It has actually been growing in a simpler way than exponentially—in a straight line.

### What exponential growth is

Exponential growth (sometimes also called geometric or compound-interest growth) can be described by an equation in which time is raised to a power, i.e. has an exponent—hence the name. But it also can be described in simpler terms: the growth rate of the population, as a fraction of the population’s size, is a constant. Thus, if a population has a growth rate of 2%, and it remains 2% as the population gets bigger, it’s growing exponentially. And there’s nothing magic about the 2; it’s growing exponentially whether that growth rate is 2% or 10% or 0.5% or 0.01%.

Another way to put it is that the doubling time of the population—the number of years it takes to grow to twice its initial size—is also a constant. So, if the population will double in the next 36 years, and double again in the following 36 years, and so on, then it’s growing exponentially. There’s even a simple rule-of-thumb relationship between doubling time and the percentage growth rate: Doubling Time = 72/(Percentage Growth Rate). So that population with a 36 year doubling time, is growing at a rate of 2% per year.

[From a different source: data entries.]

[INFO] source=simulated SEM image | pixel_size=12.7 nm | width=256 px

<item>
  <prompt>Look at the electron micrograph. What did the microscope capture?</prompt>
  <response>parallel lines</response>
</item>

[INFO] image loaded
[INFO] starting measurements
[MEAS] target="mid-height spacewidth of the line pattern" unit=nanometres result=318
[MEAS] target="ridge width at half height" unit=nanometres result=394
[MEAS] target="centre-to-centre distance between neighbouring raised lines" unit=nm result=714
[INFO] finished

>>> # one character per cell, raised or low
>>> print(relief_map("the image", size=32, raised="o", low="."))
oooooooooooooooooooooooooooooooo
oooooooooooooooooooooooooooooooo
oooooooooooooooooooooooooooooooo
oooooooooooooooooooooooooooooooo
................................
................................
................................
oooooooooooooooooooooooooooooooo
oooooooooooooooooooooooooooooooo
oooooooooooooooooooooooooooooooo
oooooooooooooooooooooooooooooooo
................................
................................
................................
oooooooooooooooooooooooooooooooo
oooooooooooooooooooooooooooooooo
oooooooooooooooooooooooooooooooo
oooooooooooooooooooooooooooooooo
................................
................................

But probably the simplest way to describe exponential growth is with a graph, so here’s how it looks:

This graphic not only shows the classic upward-curving shape of the exponential growth curve, but also how it contrasts with growth that is linear, i.e. in a straight line. Additionally, it demonstrates a simple mathematical result: if one quantity is growing exponentially and a second quantity is growing linearly, the first quantity will eventually become larger than the second, no matter what their specific starting points or rates of growth.

This isn’t just abstract math; it also illustrates the most famous use of exponential growth in political debate. It was put forward by the English parson Robert Malthus over two centuries ago. He argued that the human population grows exponentially while food production can only grow linearly. Thus, it follows inevitably that the population will eventually outgrow the food supply, resulting in mass starvation. This is the case even if the food supply is initially abundant and growing rapidly (but linearly). The upward-bending-curve of an exponentially-growing population will always overtake it sooner or later, resulting in catastrophe.

### Looking at real data

Critics ever since Malthus’ time have pointed out that his assumption that food production grows in a straight line is just that—an assumption, with little basis in theory. So I wasn’t surprised to see that the OWID data showed faster-than-linear (upward-curving) growth in global food production over the past half-century. What did surprise me was that the growth of the world’s *population* over that time period has actually been very close to a straight line.

Here’s that graph:

The graph looks very much like a straight line rather than the upward-curving exponential, but is that really the case? We can test this by calculating the value of what statisticians call the R^{2} (or “coefficient of determination”) for this curve. The closer it is to a straight line, the higher R^{2} will be, and if the data fits a straight line perfectly then R^{2} will be exactly 1.0.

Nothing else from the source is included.